Ramesh’s wide-ranging conversation covered the truly “Rashoman” aspects of the Copenhagen negotiations (a reference first made by the Atlantic’s James Fallows), where each party sees a different narrative, from the perspective of the BASIC countries (China, India, Brazil and South Africa). He also touched on the future of the negotiations and details of the Chinese-Indian relationship. The press conference was covered extensively in India and to some extent internationally with a focus mainly on Ramesh’s doubts about the prospects for a full-blown treaty by Cancun. He said that he held out some prospects for progress on details and perhaps a political statement, but beyond that it is very difficult to see a path forward with the world’s two largest emitters both outside any agreement. He was particularly concerned that without legislation forthcoming in the United States, the U.S. “moral and political authority” would be “completely eroded.”

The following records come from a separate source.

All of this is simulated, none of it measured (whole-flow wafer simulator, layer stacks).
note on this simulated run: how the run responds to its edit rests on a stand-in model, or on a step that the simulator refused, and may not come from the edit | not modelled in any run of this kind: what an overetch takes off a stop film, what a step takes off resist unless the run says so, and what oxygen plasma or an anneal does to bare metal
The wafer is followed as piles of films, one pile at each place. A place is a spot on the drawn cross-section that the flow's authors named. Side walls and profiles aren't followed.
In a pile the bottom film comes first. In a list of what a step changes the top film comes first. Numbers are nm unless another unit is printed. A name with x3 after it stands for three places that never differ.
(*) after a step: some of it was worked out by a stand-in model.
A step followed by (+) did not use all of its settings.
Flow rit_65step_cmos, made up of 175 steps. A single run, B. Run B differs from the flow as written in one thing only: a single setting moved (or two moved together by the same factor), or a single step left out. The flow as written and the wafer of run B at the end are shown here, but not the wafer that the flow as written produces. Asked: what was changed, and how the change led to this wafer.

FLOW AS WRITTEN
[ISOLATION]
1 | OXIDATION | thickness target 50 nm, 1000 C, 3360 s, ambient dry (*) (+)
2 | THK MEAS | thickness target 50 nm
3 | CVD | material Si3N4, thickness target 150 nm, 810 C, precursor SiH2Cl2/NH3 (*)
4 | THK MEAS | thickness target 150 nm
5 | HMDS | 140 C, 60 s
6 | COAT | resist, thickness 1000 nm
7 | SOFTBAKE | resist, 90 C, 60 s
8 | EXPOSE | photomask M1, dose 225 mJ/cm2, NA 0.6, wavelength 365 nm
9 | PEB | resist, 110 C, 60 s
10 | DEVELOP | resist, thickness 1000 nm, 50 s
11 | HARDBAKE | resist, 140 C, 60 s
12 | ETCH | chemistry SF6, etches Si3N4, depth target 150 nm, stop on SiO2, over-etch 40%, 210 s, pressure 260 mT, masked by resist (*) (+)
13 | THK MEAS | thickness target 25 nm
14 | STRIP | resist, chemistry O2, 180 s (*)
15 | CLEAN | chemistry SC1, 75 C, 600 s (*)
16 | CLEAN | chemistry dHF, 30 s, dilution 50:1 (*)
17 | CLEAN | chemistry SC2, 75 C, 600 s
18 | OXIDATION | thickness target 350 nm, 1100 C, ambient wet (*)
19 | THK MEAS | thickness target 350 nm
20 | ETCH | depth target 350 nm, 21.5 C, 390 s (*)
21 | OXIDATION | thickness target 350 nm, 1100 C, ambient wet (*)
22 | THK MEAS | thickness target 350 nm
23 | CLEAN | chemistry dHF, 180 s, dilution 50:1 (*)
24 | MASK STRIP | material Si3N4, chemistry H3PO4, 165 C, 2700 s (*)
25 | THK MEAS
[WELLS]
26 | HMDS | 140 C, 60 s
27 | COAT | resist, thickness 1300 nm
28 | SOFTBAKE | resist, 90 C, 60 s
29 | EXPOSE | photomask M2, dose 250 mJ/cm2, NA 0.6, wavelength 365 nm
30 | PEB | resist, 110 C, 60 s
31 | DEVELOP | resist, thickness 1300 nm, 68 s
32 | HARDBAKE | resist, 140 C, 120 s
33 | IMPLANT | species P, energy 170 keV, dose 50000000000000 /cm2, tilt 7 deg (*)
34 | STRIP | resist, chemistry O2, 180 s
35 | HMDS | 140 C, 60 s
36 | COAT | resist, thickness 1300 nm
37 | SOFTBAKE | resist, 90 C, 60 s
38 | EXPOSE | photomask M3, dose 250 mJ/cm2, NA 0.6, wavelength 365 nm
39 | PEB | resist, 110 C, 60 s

Ramesh opened his remarks by stating that “irrespective of the outcome at Copenhagen, the cooperation of India and China was one of the remarkable features.” He then frankly went on to assess the atmosphere at Copenhagen as one of attempted “ambush” toward China and said he felt the Chinese appreciated the fact that India stood with China and ensured that China could not be isolated. This was a major advance for India and China, said Ramesh, since he felt in 2008-09 there had been a growing “trust deficit” between the two countries.

Trust was built through the two countries’ coordinated approach to the Copenhagen negotiations, which Ramesh described as culminating in the 70 minute meeting between the BASIC countries and President Obama. It was this meeting he said that brought about the Copenhagen Accord after “the negotiations had broken down.” He described the anger from Europe, including earlier pieces in the Guardian and the interpretation given to events at the conference in the recent Der Spiegel article as due to “frustration by Europeans.” Europe, he said, “has not yet got used to the fact that it got completely bypassed.” While Ramesh focused on the meeting between BASIC and Obama, these previous articles had focused on an earlier meeting of 27 countries. It is this previous meeting where much press coverage has focused on the non-attendance of Chinese Premier Wen Jiabao. Ramesh pointed out that India Prime Minister Manmohan Singh had not attended either, and yet there had been no discussion of his absence (Ramesh attended).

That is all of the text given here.